MLBEDSW-1693 Convert batched FC to Conv

Added support to convert batched FC to conv.
This enables choosing a suitable block-size.

Signed-off-by: Patrik Gustavsson <patrik.gustavsson@arm.com>
Change-Id: Idc49e4fb6d29c554f10a38ece7996a7b7795ffad
diff --git a/ethosu/vela/graph_optimiser.py b/ethosu/vela/graph_optimiser.py
index a57ac82..f6b03f6 100644
--- a/ethosu/vela/graph_optimiser.py
+++ b/ethosu/vela/graph_optimiser.py
@@ -329,11 +329,82 @@
         desired_shape = [batch_size, n_in_elems]
         if inp.shape != desired_shape:
             # mismatch, insert a reshape to fix this.
-            op.inputs[0] = create_reshape_tensor(inp, desired_shape)
+            op.set_input_tensor(create_reshape_tensor(inp, desired_shape), 0)
 
     return op
 
 
+def convert_batched_fc_to_conv(op, arch):
+    if op.type == "FullyConnectedAct":
+        ifm = op.inputs[0]
+        ofm = op.outputs[0]
+        # Check if the FC is 2D and first dimension indicates batching
+        if len(ifm.shape) == len(ofm.shape) == 2 and ifm.shape[0] != 1:
+            n = ifm.shape[0]
+            batching_split = {4: (2, 2), 8: (2, 4), 16: (4, 4)}
+            h, w = batching_split.get(n, (1, n))
+
+            # Convert to convolution
+            op.name += "_conv"
+            op.type = "Conv2DBiasAct"
+            faf = op.attrs.get("fused_activation_function", None)
+            op.attrs = {
+                "dilation": (1, 1, 1, 1),
+                "dilation_h_factor": 1,
+                "dilation_w_factor": 1,
+                "fused_activation_function": faf,
+                "npu_block_type": NpuBlockType.ConvolutionMxN,
+                "padding": b"SAME",
+                "stride_h": 1,
+                "stride_w": 1,
+                "strides": (1, 1, 1, 1),
+            }
+
+            prev_op = ifm.ops[0]
+            desired_shape = [1, h, w, ifm.shape[-1]]
+            if len(ifm.consumer_list) == 1 and prev_op is not None and prev_op.type == "Reshape":
+                # There is a preceding Reshape
+                # Compare input of prev_op and input of op, to see if prev_op can be removed
+                ifm_prev_op = prev_op.inputs[0]
+                if ifm_prev_op.shape == ifm.shape and ifm_prev_op.quantization.is_scaling_equal(ifm.quantization):
+                    # prev_op can be removed
+                    op.set_input_tensor(ifm_prev_op, 0)
+                else:
+                    op.inputs[0].set_all_shapes(desired_shape)

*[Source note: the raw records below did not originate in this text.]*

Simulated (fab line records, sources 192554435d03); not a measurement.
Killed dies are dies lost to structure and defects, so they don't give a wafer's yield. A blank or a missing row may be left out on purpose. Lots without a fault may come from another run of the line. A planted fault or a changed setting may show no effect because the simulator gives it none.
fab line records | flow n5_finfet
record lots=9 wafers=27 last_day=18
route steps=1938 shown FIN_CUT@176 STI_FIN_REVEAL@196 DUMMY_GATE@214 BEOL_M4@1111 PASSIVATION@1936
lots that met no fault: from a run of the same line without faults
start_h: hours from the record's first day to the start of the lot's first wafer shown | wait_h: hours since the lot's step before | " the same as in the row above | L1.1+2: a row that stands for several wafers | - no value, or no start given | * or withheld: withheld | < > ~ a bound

+                    prev_op.set_input_tensor(
+                        create_const_tensor(prev_op.inputs[1].name, [1], DataType.int32, desired_shape), 1
+                    )
+                    prev_op.attrs["new_shape"] = desired_shape
+            else:
+                # Add reshape op to the input if there is no preceding reshape
+                ifm.consumer_list.remove(op)
+                op.set_input_tensor(create_reshape_tensor(ifm, desired_shape), 0)
+
+            # Reshape Weights to be 4D. IO becomes HWIO
+            weight_tensor = op.inputs[1]
+            weight_tensor.quant_values = np.expand_dims(np.expand_dims(weight_tensor.quant_values, axis=0), axis=0)
+            weight_tensor.set_all_shapes(list(weight_tensor.quant_values.shape))
+
+            desired_shape = [1, h, w, ofm.shape[-1]]
+            if (
+                len(ofm.consumer_list) == 1
+                and ofm.consumer_list[0] is not None
+                and ofm.consumer_list[0].type == "Reshape"
+            ):
+                # There is a subsequent Reshape
+                # Compare desired shape and output of consumer op, to see if consumer op can be removed
+                ofm_cons_op = ofm.consumer_list[0].outputs[0]
+                if desired_shape == ofm_cons_op.shape and ofm.quantization.is_scaling_equal(ofm_cons_op.quantization):
+                    op.outputs[0] = ofm_cons_op
+                    op.outputs[0].ops = [op]
+                else:
+                    op.outputs[0].set_all_shapes(desired_shape)
+            else:
+                # Add rehape op to the output
+                op.set_output_tensor(create_reshape_tensor(ofm, desired_shape, False))
+    return op
+
+
 def fixup_pack_input(op, arch):
     if op.type == "Pack":
         # Pack is also referred to as Stack
@@ -598,10 +669,18 @@
         prep_op = get_prepend_op(op)
         if prep_op is not None:
             act_op = op.clone("_reordered")
-            act_op.inputs = [prep_op.inputs[0]]
+
+            # There is only one input tensor, overwrite it
+            act_op.set_input_tensor(prep_op.inputs[0], 0)
+
             act_op_out = act_op.inputs[0].clone("_acted")
             act_op_out.quantization = op.outputs[0].quantization.clone()
             act_op.set_output_tensor(act_op_out)
+
+            # Update the consumer list
+            act_op_out.consumer_list = op.outputs[0].consumer_list.copy()
+            act_op_out.consumer_list.append(prep_op)
+
             prep_op.inputs[0] = act_op_out
             prep_op.outputs[0].quantization = act_op_out.quantization.clone()
 
@@ -956,6 +1035,7 @@
         convert_conv_to_fc,
         convert_softmax,
         fixup_fully_connected_input,
+        convert_batched_fc_to_conv,
         fixup_pack_input,
         fixup_conv2d_backprop,
         fixup_relus_with_differing_ifm_ofm_scaling,